"Peace I leave with you; my peace I give you. I do not give to you as the world gives. Do not let your hearts be troubled and do not be afraid."
By Martin Hattersley
"One thing I am grateful for is that I was sent to jail, because there I have received courses and counselling from caring people, that have made me able to turn my life around."
Those words, spoken by an inmate participating in a recent Alternatives to Violence course at the Edmonton Institution for Women, came as a surprise to me. A lawyer doesn't very often meet clients who are grateful for being sent to jail. Yet I hope that it will bring a glow of satisfaction to the upper echelons of Correctional Services Canada, to know that some of their initiatives are beginning to bear fruit.
As a member of the Citizens' Advisory Committee of the Edmonton Institution (itself a "best practice" of CSC), I get to see the inside of the prison system in a way that is not given to everybody. Indeed, I get so deluged with information, research reports, minutes of meetings, pamphlets, updates to Standing Orders, as well as the chance to visit the institution and meet personally with inmates, staff and administration, that it is hard for a mere volunteer to keep up with the flow.
What I see impresses me. One quarter of the persons in prison in the whole world are in the United States - Canada's rate of imprisonment per thousand population, even though double the European average, is one fifth of the U.S.A. rate. The number of violent crimes committed in Canada has been declining for seven years now, and is far below the level of the U.S.A., even taking differences in population into account. The proportion of federal offenders who complete their parole without incident is over 85%. The number of federal offenders who go on to commit another offence is now half of what it was twenty years ago.

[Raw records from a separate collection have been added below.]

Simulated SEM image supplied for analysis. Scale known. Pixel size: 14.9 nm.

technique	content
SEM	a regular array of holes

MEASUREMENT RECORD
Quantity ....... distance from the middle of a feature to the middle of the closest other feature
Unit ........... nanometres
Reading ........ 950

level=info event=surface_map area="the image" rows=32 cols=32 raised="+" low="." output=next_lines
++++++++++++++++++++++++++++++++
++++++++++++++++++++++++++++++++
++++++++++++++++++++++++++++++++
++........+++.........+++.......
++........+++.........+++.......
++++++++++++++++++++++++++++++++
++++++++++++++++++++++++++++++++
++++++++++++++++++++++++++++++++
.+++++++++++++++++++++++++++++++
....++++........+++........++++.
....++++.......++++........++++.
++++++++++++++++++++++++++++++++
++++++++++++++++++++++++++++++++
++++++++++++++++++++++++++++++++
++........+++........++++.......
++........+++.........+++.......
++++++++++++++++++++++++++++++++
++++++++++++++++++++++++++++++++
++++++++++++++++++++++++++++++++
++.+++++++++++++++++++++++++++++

The key to all of this has been introducing the concept of "dynamic security" - securing public safety not by locks and bars, but by giving the offender the tools to relate effectively with other people, and so reintegrate safely back into the community. Instead of simply being warehoused, the newly sentenced federal offender is expected to follow a "correctional plan" suited to his or her assessed "criminogenic needs", usually including such things as cognitive skills, anger management, alcohol, narcotics and life skills education: frequently also, aboriginal cultural and spiritual observances.
This process also means an emphasis on parole, with close supervision and control, rather than incarceration. The offender learns to manage in society, rather than in the regimented and artificial community behind bars. It involves risk and it involves responsibility, but when one considers that five thousand people go into federal institutions each year, and five thousand are discharged - that eight hundred people are on parole in the North Alberta district alone - it is impressive how few incidents actually take place that involve danger to the public.
The obstacle to all this progress is the entirely different and punitive attitude towards corrections taken particularly by the Ontario and Alberta provincial governments, "Alberta Report", the Alliance party, TV crime shows, the typical phone in radio talk show, and the public misled by them, who all seek to follow the United States model.
The idea that we are all in incredible danger from crime, and that by being brutal we can somehow teach brutalized people how not to be brutal. The idea that a "criminal" is incapable of reforming his or her ways, and is a different kind of creature from the rest of humanity. The idea that long prison terms, harshness, "boot camps" and the like actually are effective in reducing crime.
The trouble is that these fancies may make good headlines and sell papers and politicians, but they simply are not true. They make a lot of lives miserable, prevent reconciliation of victim and offender, and are immensely expensive to the taxpayer.
What irks me even more is that this attitude is so often advanced in the name of a "Christianity" that seems to me to have principally come from the Old Testament and certainly stopped short before it reached the Sermon on the Mount.
Jesus taught us to "go the second mile". He did it for a very simple reason. It brings reconciliation to the world. And it works.